The dramatic gun battle, the gauntlet that expressed the outrage of a community, the military occupation of the town, was witnessed by thousands of spectators, and widely reported at home and abroad.
The July 6 story is told in dozens of books and films with another major film on the way.
We live still in capitalism’s dark, polluted shadow.
We live still in the shadow of Homestead 1892.
The historic significance of the battle is linked to two aggressive and ambitious men, Andrew Carnegie and Henry Clay Frick, founders and shapers of a revolutionary and ruthless capitalist industrial order that achieved global dominance.

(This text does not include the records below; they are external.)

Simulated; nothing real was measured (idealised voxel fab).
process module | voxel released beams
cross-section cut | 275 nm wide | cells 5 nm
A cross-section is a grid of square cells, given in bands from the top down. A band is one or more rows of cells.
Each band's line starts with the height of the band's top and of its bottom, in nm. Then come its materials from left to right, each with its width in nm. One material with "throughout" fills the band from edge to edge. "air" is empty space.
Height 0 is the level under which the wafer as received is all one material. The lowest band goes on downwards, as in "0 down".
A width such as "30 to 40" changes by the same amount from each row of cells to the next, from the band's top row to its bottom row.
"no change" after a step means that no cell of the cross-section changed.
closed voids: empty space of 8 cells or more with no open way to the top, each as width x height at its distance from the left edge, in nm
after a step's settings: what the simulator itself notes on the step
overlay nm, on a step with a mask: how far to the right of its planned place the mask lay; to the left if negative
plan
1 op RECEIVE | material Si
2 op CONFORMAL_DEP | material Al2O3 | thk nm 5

Such attention to the story of July 6 masks the deeper significance of the breaking of union organization and the suppression of political participation. The principle asserted at Homestead was employment at will, unchecked company control over a worker’s livelihood, a control buttressed and extended through domination of the community.
To grasp the significance of Homestead 1892, one needs to understand the heights, the hope, the creative possibilities for a cooperative commonwealth that were blocked when the “Workers’ Republic” that existed for three years under the union contract was crushed and replaced by a system of total corporate control.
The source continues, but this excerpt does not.